Banks and/or/vs FinTech Startups: Is There a Fight?

The rapid rise of FinTech startups seems to be throwing some shade on the banks basking in the sun. As the payment technology evolves, FinTech startups are found to be more imaginative in making money handling easier for consumers. In fact, payment companies raised more than $1 billion just in Q1 2015. Although the FinTech startups sector is growing rapidly, it is unlikely they will replace the banks because they actually rely on existing bank accounts. However, FinTech startups tend to shrink the banks’ profitable sectors making it harder for banks to maintain low-margin services.

In addition to threatening the sources of profit, FinTech startups have an advantage of not being under the eye of strict governmental controls. They can easily embrace the latest technologies available to provide seamless experiences and continue to experiment with new services. On the contrary, banks are operating in a highly regulated environment and have to take into account numerous restrictions related to financial services.

The threat coming from FinTech startups may not be obvious now with the five biggest banks controlling nearly half of the financial industry counting assets in trillions. However, the decline may come in the near future with emerging investments in FinTech according to the SVB 2015 FinTech Report on Investment Trends in FinTech that provided a number of $3.1 billion invested into the FinTech sector in the last quarter of 2014 throughout 214 deals. Moreover, according the Accenture latest report on the Future of FinTech and Banking the global investment in FinTech ventures tripled to $12.21 billion in 2014 signifying 201% of global growth in comparison to previous year.

Nonetheless, the banking industry has the financial power to fight this upcoming decline. Banks have to adjust to fast a changing environment and the growing demand for customized services as well as leverage the meaning of technology in consumers’ lives. What are the ways in which banks could potentially beat FinTech startups in a fight for profitable customers?

One of the ways is mergers and acquisitions. Why waste time and effort on fighting them if you have the power to buy the competition. One of the recent examples is the fully digital bank Simple being acquired by BBVA for $117 million. A great advantage of acquisition is the potential to reach new audiences, gain experience in serving them and collect insights on how to do it successfully.

Another way the banking sector can fight the FinTech startups is creating mentorship programs and taking advantage of the experience for themselves. Bank of America Merrill Lynch, Citi, Barclays, HSBC, J.P. Morgan, Credit Suisse, Goldman Sachs and other banking industry giants got involved in FinTech Innovation Lab that is aimed to foster relationships between startups and banks. According to WSJ, in 2013 two $100 million FinTech funds were set up, SBT Venture Capital by Russian bank Sberbank and BBVA Ventures in Silicon Valley by Spanish bank BBVA.

So far, the ways the banking industry is responding to the challenge does not seem to be a fight; rather, there seems to be a tendency to learn and adopt the best from what FinTech startups have to offer in order to improve their own traditional financial services. Being ready to accept the coming threat, the desire to collaborate and invest for a better customer experience for positive industry evolution are key factors for the banks to stay relevant and move forward.
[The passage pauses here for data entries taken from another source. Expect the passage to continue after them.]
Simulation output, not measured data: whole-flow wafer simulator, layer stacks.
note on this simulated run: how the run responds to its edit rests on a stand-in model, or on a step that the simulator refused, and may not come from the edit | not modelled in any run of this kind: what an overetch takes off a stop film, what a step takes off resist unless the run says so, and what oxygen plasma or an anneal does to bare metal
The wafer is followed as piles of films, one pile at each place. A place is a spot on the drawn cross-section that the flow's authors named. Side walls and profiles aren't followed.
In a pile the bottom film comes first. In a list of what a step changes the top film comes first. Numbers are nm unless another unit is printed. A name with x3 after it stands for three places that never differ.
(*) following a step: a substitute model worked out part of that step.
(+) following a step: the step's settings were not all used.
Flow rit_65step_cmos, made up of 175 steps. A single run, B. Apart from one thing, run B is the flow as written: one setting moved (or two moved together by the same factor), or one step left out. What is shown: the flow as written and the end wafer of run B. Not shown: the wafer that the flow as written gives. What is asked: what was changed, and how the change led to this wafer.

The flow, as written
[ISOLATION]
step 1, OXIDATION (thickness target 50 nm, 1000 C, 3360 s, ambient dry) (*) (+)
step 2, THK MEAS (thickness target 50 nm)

However, even if banks can benefit from collaboration with FinTechs it is crucial to understand the reasons why FinTech startups are so successful in serving the needs of large new segments. To understand those reasons banks need to dig deeper into the nature of the audience allured by FinTech startups. It is a consumer-centered approach of dealing with the potential threat.

One new generation of consumers of financial services are Millennials. They are known for disrupting industries, being technologically savvy and hungry for information and innovation. According to the The 2014 ICBA American Millennials and Community Banking Study millennials are the most diverse and the largest generation in America (79.8 million). They represent the generation that is swayed away from traditional banking by the innovative and fast changing FinTech sector. In fact, 74% of millennials stated the importance of mobile banking. For traditional banks, it means the necessity to improve and prioritize channels of communication and service that are preferred and important for such a large powerful audience. A number of studies made by institutions like Bank of America, FICO, BNY Mellon, National Endowment for Financial Education, U.S. News and EY are showing the importance and power of the millennials. They are the main influencers that banking industry should be focusing on to be able to move forward in the right direction.